My current project is a clock using electronic paper which will run on batteries, access the internet to set the local time using the ntp protocol, and use a real-time clock to maintain accuracy.
I considered a number of ways of coding and controlling this display. Fundamentally I’d have to drive one of these e-paper displays, and secondly run from battery for long periods. Ideally I’d like to connect to it via wifi to update code and change things, and the clock would be a real-time clock driven by an accurate crystal with battery backup. My options seem to be:
- Single board computer with full Linux operating system
- Odroid C1+
- Raspberry Pi Zero
- … your favourite SBC
- Embedded controller (of which the Arduino is a well-known type)
List of components
- Arduino Uno, for initial prototyping
- Embedded Artists EM027BS013 from Cool Components
- Adafruit Feather HUZZAH using the ESP8266 wifi chip
- Adafruit PowerBoost 500
- Adafruit Precision RTC featherwing daughter board
The HUZZAH board forms the main part of the clock with it’s ESP8266 ability to create a wifi access point, or join a existing wifi network. It can also be programmed using the Arduino IDE which is an advantage for those familiar with that environment. The PowerBoost may not be necessary as the HUZZAH provides a JST battery connector and can charge a LiPo/LiIon battery already, while the RTC daughter board will keep the time stable over extended periods.
The story thus far
On considering the single-board computers such as the Raspberry Pi I realised the power requirements of keeping a full OS and file system up meant that my clock would only run for about 9 hours maximum before needing a charge. There are plenty of comparisons around showing the differences between embedded controllers such as the Arduino versus the SBCs, but suffice to say that I thought achieving low power was easier with the controllers. The ease of programming the SBCs keeps me looking at something like a RaspPi Zero to see if it can be switched to low power, but I’m leery of starting down that route before exploring the other options.

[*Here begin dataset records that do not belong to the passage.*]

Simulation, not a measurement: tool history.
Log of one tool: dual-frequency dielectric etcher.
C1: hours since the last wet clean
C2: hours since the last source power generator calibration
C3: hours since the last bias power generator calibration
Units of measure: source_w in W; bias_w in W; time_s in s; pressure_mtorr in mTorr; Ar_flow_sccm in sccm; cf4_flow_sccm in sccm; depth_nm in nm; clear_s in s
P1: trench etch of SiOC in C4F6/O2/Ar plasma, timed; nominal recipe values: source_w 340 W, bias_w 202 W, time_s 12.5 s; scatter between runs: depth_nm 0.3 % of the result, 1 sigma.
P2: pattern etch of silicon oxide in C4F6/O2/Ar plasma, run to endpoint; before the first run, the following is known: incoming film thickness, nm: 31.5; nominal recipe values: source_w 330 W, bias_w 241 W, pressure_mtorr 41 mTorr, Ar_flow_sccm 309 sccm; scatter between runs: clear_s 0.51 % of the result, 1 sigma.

Getting the Arduino controlling the display was easy.
As the Embedded Artists display is using the RePaper / Pervasive Displays reference model and their code is up on GitHub made it easier to get help and understand what was driving where. I also found that Google was my friend, although getting the Arduino driving the display was simpler than moving that code onto the Adafruit.
Starting with the Arduino Uno was easy as Embedded Artists have the code up on Github for that and a couple of example programs. Very quickly I realised that there were two different versions of the display (revisions A,B,C) and I had the second one, revision D. This used a different pinout arrangement and the display started to look muddy and with multiple ghosted images. Once using the correct Git repo things quickly turned right and the demo programs could be run.
The Adafruit Feather HUZZAH is an excellent platform in a small form factor, and with lots of support and documentation. I was impressed and also purchased the ‘Featherwing RTC’ as a precision real-time clock.
However the lack of GPIO pins on that particular Feather board meant that I could not have controlled the display – perhaps other e-ink displays have less control lines but mine needed around 10 GPIO pins free.
I’ve been a fan of Damien George’s micropython since the early Kickstarter days, and twice supported it – for the initial board and the implementation onto the ESP8266. I love the language, but have never found a place to use it as the SBCs kept me busy with their Linux OSes and things such as Node-RED and Ethereum. But these Python boards are excellent and low-powered, and I get to program in a language I like. An unexpected gift was Peter Hinch’s full library for the Embedded Artists display – this demonstrates to me what a professional micro-controller programmer can do, even if he is retired!
So I may go down the micropython board route and ignore the wifi requirement for the moment. My version 1.0 board does not have pads for a JST battery connection although the v1.1 boards do, plus it already has a RTC that can be backed with a coin battery.